Studies say that most subcultures have working class/underclass origins (skinheads, heavy metal, punk, jungle; jazz, blues, techno, hip hop). Some say that Western affluence (and the disappearance of the traditional British working class) is the reason for a decline in subculture.

Our panellists have very different views on this issue…

[NB: head to the first article to read more about who our panellists are]

“That’s bollocks. I’m originally from the ‘Socialist Republic of South Yorkshire’ and I can tell you that the county is as working class now as it ever was. If there is a decline [in musical subcultures], I think it’s due to the fact that they no longer stand at the vanguard of communication. There are now so many avenues of expression that music is now among the pack, rather than its leader.

“Grime is probably the last big subculture. It represents the voice of inner London from people whose existence was being squeezed and marginalised. This can be heard in its defiance and its validity is reinforced by its capacity to frighten.”

Ian Winwood

Grime artists: JME, Lethal Bizzle, Bugzy Malone, Skepta and Stormzy

“When I was growing up [1980s/90s], to be working class seemed different to now. Access to what people have has changed: mobile phones, the internet, TV on-demand. It’s all accessible. It allows people of all classes to have more choice, which will fundamentally lead to less subculture.”

Jon Luis Jones

The working class isn’t disappearing and the ‘chav’ (hate the word, but you know what I mean) lifestyle is probably the biggest working class sub cult. It’s a continuation of mod in that it fetishises brands, cutting edge black music – hip hop (for boys) and R&B (for girls) – and is associated with moral panics.

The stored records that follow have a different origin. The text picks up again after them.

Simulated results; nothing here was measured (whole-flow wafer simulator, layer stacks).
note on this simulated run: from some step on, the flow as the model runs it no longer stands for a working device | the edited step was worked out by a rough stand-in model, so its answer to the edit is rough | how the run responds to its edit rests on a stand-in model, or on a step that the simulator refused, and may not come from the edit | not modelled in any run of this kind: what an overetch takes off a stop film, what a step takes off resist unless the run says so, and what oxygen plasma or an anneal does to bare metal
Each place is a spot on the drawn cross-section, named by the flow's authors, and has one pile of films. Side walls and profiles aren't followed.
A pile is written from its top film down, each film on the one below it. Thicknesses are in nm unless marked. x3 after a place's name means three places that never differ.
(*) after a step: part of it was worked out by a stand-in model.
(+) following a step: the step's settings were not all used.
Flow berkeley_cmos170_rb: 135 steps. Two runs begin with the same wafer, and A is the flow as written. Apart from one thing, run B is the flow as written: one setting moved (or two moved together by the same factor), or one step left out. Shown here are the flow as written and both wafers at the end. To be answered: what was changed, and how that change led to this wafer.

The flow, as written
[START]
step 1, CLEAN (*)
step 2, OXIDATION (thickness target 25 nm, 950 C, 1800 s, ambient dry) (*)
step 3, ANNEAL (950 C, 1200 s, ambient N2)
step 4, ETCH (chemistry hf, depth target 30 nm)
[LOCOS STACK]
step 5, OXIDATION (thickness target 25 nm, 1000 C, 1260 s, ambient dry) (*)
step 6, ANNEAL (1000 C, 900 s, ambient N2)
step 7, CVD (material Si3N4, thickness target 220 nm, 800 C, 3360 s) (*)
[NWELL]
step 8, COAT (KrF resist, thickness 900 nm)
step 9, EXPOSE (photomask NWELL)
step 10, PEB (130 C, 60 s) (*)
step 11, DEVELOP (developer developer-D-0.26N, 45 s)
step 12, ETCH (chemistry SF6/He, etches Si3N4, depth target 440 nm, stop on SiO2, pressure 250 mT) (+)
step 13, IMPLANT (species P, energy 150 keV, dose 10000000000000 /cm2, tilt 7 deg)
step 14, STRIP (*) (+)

There are fewer teenagers around than there were 30 years ago, that may be a factor.”

Tommy Udo

“The underclass that would have traditionally made up these subcultures probably can’t afford to spend time or money on forming bands, writing scripts/zines or learning performance skills. The working class isn’t gone. It’s just been priced out. And they always created the best art.

“In Stewart Lee’s book he talks about how he was earning £30 a week from doing gigs in London in the 1980s and that was enough for him to pay his rent. The idea that you could dedicate your time to those skills today, is absurd. You’d have to have a full-time, well-paid job, just to be able to survive in a city like London.

Stewart Lee telling an audience: “Twitter is the Stasi for the Angry Birds generation”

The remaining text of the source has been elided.